In this novel, the human female is often portrayed as passive and compliant. Frankenstein does not appear to be attracted to women and even when he marries Elizabeth he shows little of the passionate interest that he displays towards his science experiments. Although all of the females' roles are small it may be argued that the novel explores Frankenstein's fear of sexuality through his attempt to create a World that excludes women. It has been suggested that, through the novel, Shelly is trying to show that, if men continue to exclude women society will be less successful. Thus, despite writing about meek, subservient women Shelly is actually exploring radical, distinctly feminist ideas. Interestingly the only two females who are bestowed with independent behavior are Safie and the unfinished female creature.

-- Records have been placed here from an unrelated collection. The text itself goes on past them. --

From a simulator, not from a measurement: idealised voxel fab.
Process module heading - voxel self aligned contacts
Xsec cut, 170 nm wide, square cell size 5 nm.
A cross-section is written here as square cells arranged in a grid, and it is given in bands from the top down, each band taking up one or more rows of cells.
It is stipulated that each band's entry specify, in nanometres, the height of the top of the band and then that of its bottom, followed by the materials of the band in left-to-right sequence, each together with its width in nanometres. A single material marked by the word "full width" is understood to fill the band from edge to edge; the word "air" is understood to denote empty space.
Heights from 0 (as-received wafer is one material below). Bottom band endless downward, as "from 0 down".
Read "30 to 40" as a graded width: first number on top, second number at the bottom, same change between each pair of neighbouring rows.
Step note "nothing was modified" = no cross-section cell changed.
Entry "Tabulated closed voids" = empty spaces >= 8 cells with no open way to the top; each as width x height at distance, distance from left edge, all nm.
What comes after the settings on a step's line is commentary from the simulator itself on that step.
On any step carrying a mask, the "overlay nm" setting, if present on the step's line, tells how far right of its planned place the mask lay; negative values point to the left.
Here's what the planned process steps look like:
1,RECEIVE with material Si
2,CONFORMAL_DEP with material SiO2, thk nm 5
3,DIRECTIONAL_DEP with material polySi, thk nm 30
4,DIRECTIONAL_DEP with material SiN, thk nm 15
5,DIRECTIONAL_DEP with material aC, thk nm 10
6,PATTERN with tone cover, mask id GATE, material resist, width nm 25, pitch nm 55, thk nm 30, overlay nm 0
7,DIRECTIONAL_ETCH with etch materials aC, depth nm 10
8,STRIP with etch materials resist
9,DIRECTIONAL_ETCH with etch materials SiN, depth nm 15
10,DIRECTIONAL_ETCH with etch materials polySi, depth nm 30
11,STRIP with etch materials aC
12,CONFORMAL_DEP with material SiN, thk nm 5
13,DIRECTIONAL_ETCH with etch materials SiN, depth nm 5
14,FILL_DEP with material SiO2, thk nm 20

When pages 29 and 30 are examined in detail the reader realises that from a young age Frankenstein was obsessed by Elizabeth's delicate beauty describing her as having been 'a child fairer than pictured cherub-creature who seemed to shed radiance from her looks, and whose form was lighter than the chamois of the hills.' This description reveals Frankenstein's view of Elizabeth as a perfect, angel-like being. Frankenstein enjoys the fact that she is delicate looking and suggests she is delicate and needs protecting. Frankenstein describes Elizabeth as being 'calmer and more concentrated' than himself. He explains that Elizabeth 'busied herself with following the aerial creations of poets.' Here, it almost seems that Frankenstein is mocking Elizabeth for being so na " ive as to enjoy something that is not based on facts and science.
This emphasizes the image of women as being ideal, harmless creatures. From the beginning Frankenstein views Elizabeth as little more than a 'pretty present' to, 'protect, love and cherish.' It is interesting to notice that Safie too was presented as a gift to a man (Felix). This idea of the man protecting the female was the stereotypical belief of the time with women being expected to stay at home, have children and raise them. Frankenstein takes this limited female role to an extreme by eradicating the need for a female in the reproduction of life. However, it is interesting to notice that even though he succeeds in creating life, Frankenstein rejects his child and therefore, undeniably fails in bringing up his 'child'. By showing the hideous man made creature as a result of women being obliterated Shelly is suggesting that women are essential to society, since they are more apt at certain jobs and that, until men realise this society will be brutal and dangerous Having seen in the previous passage that Frankenstein delights in Elizabeth's passive, gentle behaviour it is interesting to contrast this with his behaviour at the beginning of Chapter 20 when he destroys the female mate that he was creating to provide the Creature with love and companionship.
In this passage we can learn exactly how women scare Frankenstein by examining the thoughts and feelings that Frankenstein projects upon the female creature. This is particularly significant if you take the female monster as being an epitome of a primitive and unconstrained human female just like the male creature is often thought to symbolism unsuppressed human feelings. Frankenstein justifies destroying the female by realising that she, 'in all probability was to become a thinking and reasoning animal who might refuse to comply with a compact made before her creation.' It is interesting to notice that Frankenstein attributes freewill to this female Creature yet not to Elizabeth. This could explain the contrast in his reactions and suggests that he is afraid of independent, freethinking women and hence he destroys them. Here Shelly is investigating fundamental feminist ideas. Shelly recognises that men are fearful of women with free will and will try to suppress them.
Frankenstein attributes cruel, evil, in-humane characteristics to the beast when he worries that 'she might become ten thousand times more malignant than her mate, and delight, for its own sake, in murder and wretchedness.' This suggests that he views the creature as wicked and has failed to realise, despite the creature's explanation that he is only driven to such grotesque behaviour due to his unhappiness. Frankenstein attributes similar characteristics to the male creature as to the female. Thus Shelly implies that females are not all that different from men and that the helpless compliance that Elizabeth shows is not an inevitable female trait but rather she is like this because, unlike the creature she suppresses her passionate feelings. However, more importantly, Frankenstein denounces the male by suggesting that the female could become more mighty and powerful than men.